As God had described it so it happened. Ezekiel witnesses dry bones covered with sinews and then flesh. But just to have appearance of the living is not enough. God then breathes life, Spirit, into the bodies. Then they stood as a great army.
These bones represent the whole house of Israel that believed itself beyond hope, but God still had a plan for them. He would revive them and put his Spirit within them. Just as it was with the vision of the bones, the work God would do in Israel would be miraculous and therefore would cause the people to know whose hand was behind this. Then the people would know God is the Lord for only God could save them from death and gift them with life.
This chapter describes the work of God for a nation in exile and suffering from their sins, but the miracle of turning death to life is described as well in the New Testament. I find that Ephesians 2 parallels this in some ways.
And you were dead in the trespasses and sins in which you once walked, following the course of this world, following the prince of the power of the air, the spirit that is now at work in the sons of disobedience— among whom we all once lived in the passions of our flesh, carrying out the desires of the body and the mind, and were by nature children of wrath, like the rest of mankind. But God, being rich in mercy, because of the great love with which he loved us, even when we were dead in our trespasses, made us alive together with Christ—by grace you have been saved— and raised us up with him and seated us with him in the heavenly places in Christ Jesus, so that in the coming ages he might show the immeasurable riches of his grace in kindness toward us in Christ Jesus. For by grace you have been saved through faith. And this is not your own doing; it is the gift of God, not a result of works, so that no one may boast. For we are his workmanship, created in Christ Jesus for good works, which God prepared beforehand, that we should walk in them.
Like the dry bones, we were dead. What could the bones do to restore flesh and life? Nothing. As a people dead in our sins, how could we save ourselves? We lived according to the sinful ways of the world, like the people of God in Ezekiel. They acted just like the nations surrounding them and suffered discipline for their disobedience. Likewise we are described here as children of wrath, just like the rest of mankind. But God rescues us in both situations and it is not because we deserved it. I see two reasons, first that God is merciful and loving to his people.

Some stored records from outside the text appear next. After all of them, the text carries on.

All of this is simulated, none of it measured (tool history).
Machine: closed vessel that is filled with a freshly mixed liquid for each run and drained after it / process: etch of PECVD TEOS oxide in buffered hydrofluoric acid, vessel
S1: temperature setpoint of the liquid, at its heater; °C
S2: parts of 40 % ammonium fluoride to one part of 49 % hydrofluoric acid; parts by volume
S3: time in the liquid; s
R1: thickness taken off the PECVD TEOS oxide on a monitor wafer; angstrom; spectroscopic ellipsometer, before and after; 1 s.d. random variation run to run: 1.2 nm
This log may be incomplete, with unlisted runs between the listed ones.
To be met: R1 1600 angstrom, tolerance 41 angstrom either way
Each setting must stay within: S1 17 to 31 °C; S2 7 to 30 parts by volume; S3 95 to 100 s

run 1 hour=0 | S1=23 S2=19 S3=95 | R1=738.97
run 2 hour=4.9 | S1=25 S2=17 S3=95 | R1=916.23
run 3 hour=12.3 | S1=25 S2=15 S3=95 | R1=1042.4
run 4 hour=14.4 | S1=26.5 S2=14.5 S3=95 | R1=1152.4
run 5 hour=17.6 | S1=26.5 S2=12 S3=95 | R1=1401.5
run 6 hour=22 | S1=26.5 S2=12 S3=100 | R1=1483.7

But God, being rich in mercy, because of the great love with which he loved us, even when we were dead in our trespasses, made us alive together with Christ…
Imagine reading that passage and ending before this verse. It is a dire situation. That is a pretty big “but” that comes to our aid. The situation was dire as well for the people in exile. In both, all hope is lost if not for the intervention of a gracious God. It is and has always been “by grace you have been saved.”
The other reason that God would do such a thing is that it fits in with his perfect plan. In Ephesians we see lines like, “so that in the coming age he might show immeasurable riches of his grace in kindness toward us in Christ Jesus” and “created in Christ Jesus for good works.” Ezekiel is full of the line, “that you may know that I am the Lord your God.” God’s work for the whole house of Israel is a testimony to his character and his grace and he wants the people to know, and he wants the world to know. We are chosen not to merely enjoy a blessing, but to also carry a great responsibility in God’s plan for this world.
God saves us from our sin and he raises us up with Christ. He does so because he has a plan for us. That plan is one of blessing, surely. But it blessing to be shared. His saving us is not a result of good works, but it is part of a plan that God prepared beforehand that leads to good works for his sake.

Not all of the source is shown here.